# Northeast Regional Seating



## Rob (May 3, 2018)

Just wondering how crowded these trains normally are. Would 2 people be able to get seats next to each other or sit apart. Getting on from BAL-WAS


----------



## the_traveler (May 3, 2018)

I seldom go on the southern half of the NEC, but since it is open seating I do not think it will be much of a problem.


----------



## cpotisch (May 3, 2018)

I take NER relatively frequently and I have never had a problem. At least for the runs I’ve been on, the cars aren’t even close to full.


----------



## AmtrakBlue (May 3, 2018)

cpotisch said:


> I take NER relatively frequently and I have never had a problem. At least for the runs I’ve been on, the cars aren’t even close to full.


That's because you board at NYP.


----------



## AmtrakBlue (May 3, 2018)

I board in WIL and it can be hard to find two seats together - and I'm only looking for one seat. You could ask the conductor to ask single pax to swap out for you. Not sure they'd do that, but they may. You might find two aisle seats across for each other.

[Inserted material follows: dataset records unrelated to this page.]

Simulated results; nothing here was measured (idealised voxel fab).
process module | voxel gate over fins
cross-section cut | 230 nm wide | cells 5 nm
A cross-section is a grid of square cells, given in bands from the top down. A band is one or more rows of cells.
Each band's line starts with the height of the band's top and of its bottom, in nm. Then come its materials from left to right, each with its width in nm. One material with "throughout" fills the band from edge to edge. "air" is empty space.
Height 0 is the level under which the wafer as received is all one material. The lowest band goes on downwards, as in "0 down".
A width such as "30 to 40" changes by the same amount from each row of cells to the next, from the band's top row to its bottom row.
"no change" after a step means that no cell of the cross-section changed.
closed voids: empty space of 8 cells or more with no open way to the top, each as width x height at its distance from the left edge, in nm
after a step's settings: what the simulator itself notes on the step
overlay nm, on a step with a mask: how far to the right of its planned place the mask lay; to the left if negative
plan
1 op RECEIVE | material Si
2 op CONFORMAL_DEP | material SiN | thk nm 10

disclaimer: I don't ride often and lately I've tended to ride during "peak" hours.


----------



## pennyk (May 3, 2018)

I agree that it depends on where you board and whether you are traveling at peak hours. I have traveled with friends on the NEC and have been split up because we could not get 2 seats together. Quite often, single passengers take up all the window seats first, leaving only single aisle seats remaining.


----------



## Ryan (May 3, 2018)

BAL-WAS? I would look at the MARC and save yourself some money. It's a short ride either way.

Tell us the day of the week and the time of day, and we can be more help....


----------



## AmtrakBlue (May 3, 2018)

Ryan said:


> BAL-WAS? I would look at the MARC and save yourself some money. It's a short ride either way.
> 
> Tell us the day of the week and the time of day, and we can be more help....


I took it as he was getting on either at BAL or WAS. But I've been wrong before..


----------



## cpotisch (May 3, 2018)

AmtrakBlue said:


> cpotisch said:
> 
> 
> > I take NER relatively frequently and I have never had a problem. At least for the runs I’ve been on, the cars aren’t even close to full.
> ...


Not always. I’ve done PHL-WAS.


----------



## JRR (May 3, 2018)

Last fall, when we had to end up flying back to FLL because of the hurricane, we took the NER from Wilmington to BWI.

My wife and I piled our bags in the handicap area on top of others and had to stand the whole way. When we departed the train, I had the Conductor scan our tickets so we would get credit for the miles. The train was so packed he never got around.


----------



## Lonestar648 (May 4, 2018)

I have traveled numerous times out of WAS, there was generally available seating off peak. Peak hours is totally different, I have been on trains where ever seat appeared full, reason, if at all possible, I tried to plan travel non peak.


----------



## Rob (May 4, 2018)

AmtrakBlue said:


> Ryan said:
> 
> 
> > BAL-WAS? I would look at the MARC and save yourself some money. It's a short ride either way.
> ...


I'll be going from BAL-WAS. I would have taken the MARC, but this leg did not cost anything when booking the reservation i assume since I am getting on the Capitol Limited in WAS. We would be leaving around noon on a sunday.


----------



## AmtrakBlue (May 4, 2018)

Rob said:


> AmtrakBlue said:
> 
> 
> > Ryan said:
> ...


Train shouldn’t be crowded then unless there’s some big happening in DC.


----------



## Ryan (May 4, 2018)

That makes perfect sense, and yep, shouldn’t have any troubles at that time of day.


----------



## WashingtonFlyer (May 4, 2018)

All going to depend on the time of day and the time of year. If you're connecting to the Capitol Limited, that would mean probably an early afternoon train. From BAL to WAS, they won't be terribly full. Chances are better than not of getting two together.

It is only about a 40 minute train trip between the two cities. Depending on if the train is continuing on, there may be a lot of hubbub as some passengers prep to disembark at WAS while others sit and wait to continue south.

There may be one or two stops between the two - BWI and NCR. Some trains stop at NCR; some skip it.


----------



## gatelouse (May 5, 2018)

My rule of thumb: for trains terminating in WAS, no problem getting a seat pair in BAL. For trains continuing into Virginia, no guarantees on a Friday or Sunday.


----------